In April 1939, Elser returned to Munich to carry out a detailed reconnaissance. He made sketches of the beer cellar and took more precise measurements. He also visited the Swiss frontier to work out an escape route, finding a stretch of the border that was not patrolled.
That August, as Hitler stoked up tension with Poland and Europe slipped toward war, Elser moved to Munich and began the final preparations for planting his device. The work involved huge risks and revealed an imaginative side to the bomber’s personality that few who knew him realized he possessed. Taking advantage of the Löwenbräu’s lax security, Elser became a regular customer. Each evening he would take his dinner there, order a beer and wait until closing time. Then he would slip upstairs, hide in a storeroom and emerge after 11:30 to get down to the crucial job of hollowing the pillar.

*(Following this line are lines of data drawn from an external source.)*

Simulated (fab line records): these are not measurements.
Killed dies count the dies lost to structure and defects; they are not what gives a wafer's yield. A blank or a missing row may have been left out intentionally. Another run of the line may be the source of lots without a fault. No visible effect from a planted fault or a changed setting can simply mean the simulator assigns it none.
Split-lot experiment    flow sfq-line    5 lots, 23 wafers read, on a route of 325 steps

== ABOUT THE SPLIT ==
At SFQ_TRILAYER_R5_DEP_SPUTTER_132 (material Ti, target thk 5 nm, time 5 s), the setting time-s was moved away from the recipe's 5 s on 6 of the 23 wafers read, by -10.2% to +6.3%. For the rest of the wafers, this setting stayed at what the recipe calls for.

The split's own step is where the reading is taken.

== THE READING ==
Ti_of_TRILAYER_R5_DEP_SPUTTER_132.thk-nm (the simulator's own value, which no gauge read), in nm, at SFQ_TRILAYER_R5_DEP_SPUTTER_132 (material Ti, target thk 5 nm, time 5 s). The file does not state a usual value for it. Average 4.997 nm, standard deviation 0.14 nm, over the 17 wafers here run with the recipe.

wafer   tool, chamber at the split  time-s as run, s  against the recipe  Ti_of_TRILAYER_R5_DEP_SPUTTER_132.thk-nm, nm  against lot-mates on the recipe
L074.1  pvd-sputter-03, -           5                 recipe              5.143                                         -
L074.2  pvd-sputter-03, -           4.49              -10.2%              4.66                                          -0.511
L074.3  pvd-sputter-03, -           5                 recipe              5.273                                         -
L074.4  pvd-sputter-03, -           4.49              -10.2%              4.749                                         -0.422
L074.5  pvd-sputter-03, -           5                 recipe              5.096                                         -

The work was astonishingly painstaking and slow. Working by flashlight, Elser first neatly cut a hole in some wood cladding; this job alone took him three nights. Next he attacked the pillar itself. The noise of a chisel striking stone echoed so loudly through the empty bierkeller that Elser restricted himself to single blows every few minutes, timing the descent of his hammer to coincide with the passing of a streetcar or the automatic flushing of the urinals. Every fleck of stone and piece of dust had to be swept up to leave no evidence of his work; then the panel he had cut out of the wood had to be seamlessly replaced before Elser made his escape through a side exit early the next morning. The carpenter returned to the bierkeller evening after evening, working on his plan for 35 nights in all. On one occasion he was nearly caught; a waiter found him inside the building as the place was opening and ran to tell the manager. Questioned, Elser insisted he was simply an early customer. He ordered a coffee, drank it in the garden and left unmolested.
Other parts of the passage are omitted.